Sizer Cemetery on County O
From the "Ozaukee Press" newspaper, Thursday, September 23, 1948 --
Rejuvenate Century Old Cemetery
Call For Help to Clean Up Plot Near Saukville
Saukville -- Volunteers armed with axes, shovels, sickles,
pruning shears and saws are being sought to help clean up one of Ozaukee county's
Everyone who wants to give a hand with this centennial project is asked to come to the old cemetery on country trunk O two and a half miles north of Saukville Saturday, Sept. 25. There will be someone there from 9 a.m. till evening. Wear heavy gloves and old clothes.
The cemetery is the resting place for over 30 of the county's pioneers. Most of them have no immediate survivors left in this area so the graves have long been neglected and the cemetery is a wilderness of brambles. The stones have been laid over the graves to prevent breakages by vandals and the elements.
The land for the community cemetery was donated by Lemuel Steuben Sizer, who settled there in 1846. The first burial was in 1849 and the last in 1884. The names on the stones include Robert and Franklin Ingersoll, both soldiers who died in the Civil war; Elizabeth Sears Sizer, whose husband fought in the Revolutionary war; Karker, Rhodes, Ginnell, Hubbard, Burrell, McHenry, Wadsworth, McCarthy, Hubert, Hamlyn, Brimner, Hallows and many others.
Anyone who has relatives buried in the cemetery is particularly requested to come out Saturday.
From the "Ozaukee Press" newspaper, Thursday, September 30, 1948 --
Cemetery Cleanup Was a Success
Descendant and Neighbors Turned Out to Help Sat.
Saukville -- The determination of the great granddaughter of
one of Ozaukee county's pioneer settlers to do something about the deplorable condition
of the cemetery in which many of her ancestors are buried paid off last Sunday.

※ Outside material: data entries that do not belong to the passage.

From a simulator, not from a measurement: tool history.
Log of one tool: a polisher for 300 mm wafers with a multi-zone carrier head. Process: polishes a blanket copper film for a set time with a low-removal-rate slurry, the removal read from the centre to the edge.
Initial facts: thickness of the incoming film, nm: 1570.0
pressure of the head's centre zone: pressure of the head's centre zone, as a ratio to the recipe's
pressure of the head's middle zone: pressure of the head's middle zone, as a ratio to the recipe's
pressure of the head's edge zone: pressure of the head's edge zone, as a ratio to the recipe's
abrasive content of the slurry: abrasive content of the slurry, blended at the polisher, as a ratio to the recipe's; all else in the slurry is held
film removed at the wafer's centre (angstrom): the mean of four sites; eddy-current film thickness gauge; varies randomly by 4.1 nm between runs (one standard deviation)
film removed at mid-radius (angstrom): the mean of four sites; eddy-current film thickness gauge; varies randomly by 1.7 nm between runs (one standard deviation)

The old cemetery on highway O two miles north of Saukville was completely cleared
of the mass of brambles and lilac bushes that have hidden it for nearly 40 years.
The woman with the will was Mrs. Arthur Sylvester of Milwaukee, the former Ada Sizer, whose great great grandfather, Lemuel Steuben Sizer, once owned the land on which he and some 30 early county settlers are buried. She received help from neighbors, other descendants and the county highway department.
Those who pitched in to help Mrs. Sylvester and her husband were Joseph Luftring and Mr. and Mrs. Ray Luftring, who now own the former Sizer farm; Frank Lanser, who owns a farm down the road; Mr. and Mrs. Walter Sizer of Kenosha; Mrs. Arvid Weller, George Hirschinger and Ed Maechtle of Milwaukee; and Herb Peters, Clarence Hoeft and Alvin DeBano of the county highway department.
Walter Sizer is the great grandson of Lemuel while Mrs. Weller is a descendant of the J. D. Karker family which also migrated to this community in the pioneer days and is now buried in the little cemetery. At the time the entire settlement was made up of eastern "yankees," as can be seen by the names on the markers.
Started in 1846
The tiny cemetery and 500 acres of the rich farm land surrounding
it once belonged to Lemuel Steuben Sizer, who came to Wisconsin from Middlefield,
New York in the fall of 1846. He bought the 500 acres on the Milwaukee river in
the town of Saukville, then known as Sackville in Washington Co., from a Col. Startweather.
Lemuel donated land for a school and cemetery and sold parts of his land to his
seven children. The neighborhood became known as Sizer settlement.
Eventually all the Sizers died or moved away from highway O. Last to go was Julius who exchanged his farm for a home in Port Washington in 1896. Of his 11 children, two daughters are still living. They are Clara Sizer Peffer in Washington and Mrs. Lois Sizer Maechtle of Port, both in their eighties. Walter Sizer, who was here Saturday, is a grandson of Julius.
Still a Problem
Now that the little plot is clean up, Mrs. Sylvester is still faced with the problem of how it is to be kept that way. She is the only descendant living in this vicinity and of course cannot do the work all herself. What she would like is for some service organization to take over the task as a project and keep up the cemetery as an historic landmark.
Now that the brush is cleared away on the Pioneer Community
Cemetery on County Trunk O, north of Saukville, you may be interested in the results.
The markers found are as follows -- with the quaint epitaphs
Olive M. Grinnell
Feb 26th 1859
Aged 4 years
"This love bird so young and fair
Called hense by early doom
Just called to show how sweet a flower
in paradise will bloom."
The known graves which are not marked are as follows:
This makes a total of thirty-nine souls that are known to be buried on this plot. (Remains of a man by name of Godfrey were moved to Waubeka cemetery)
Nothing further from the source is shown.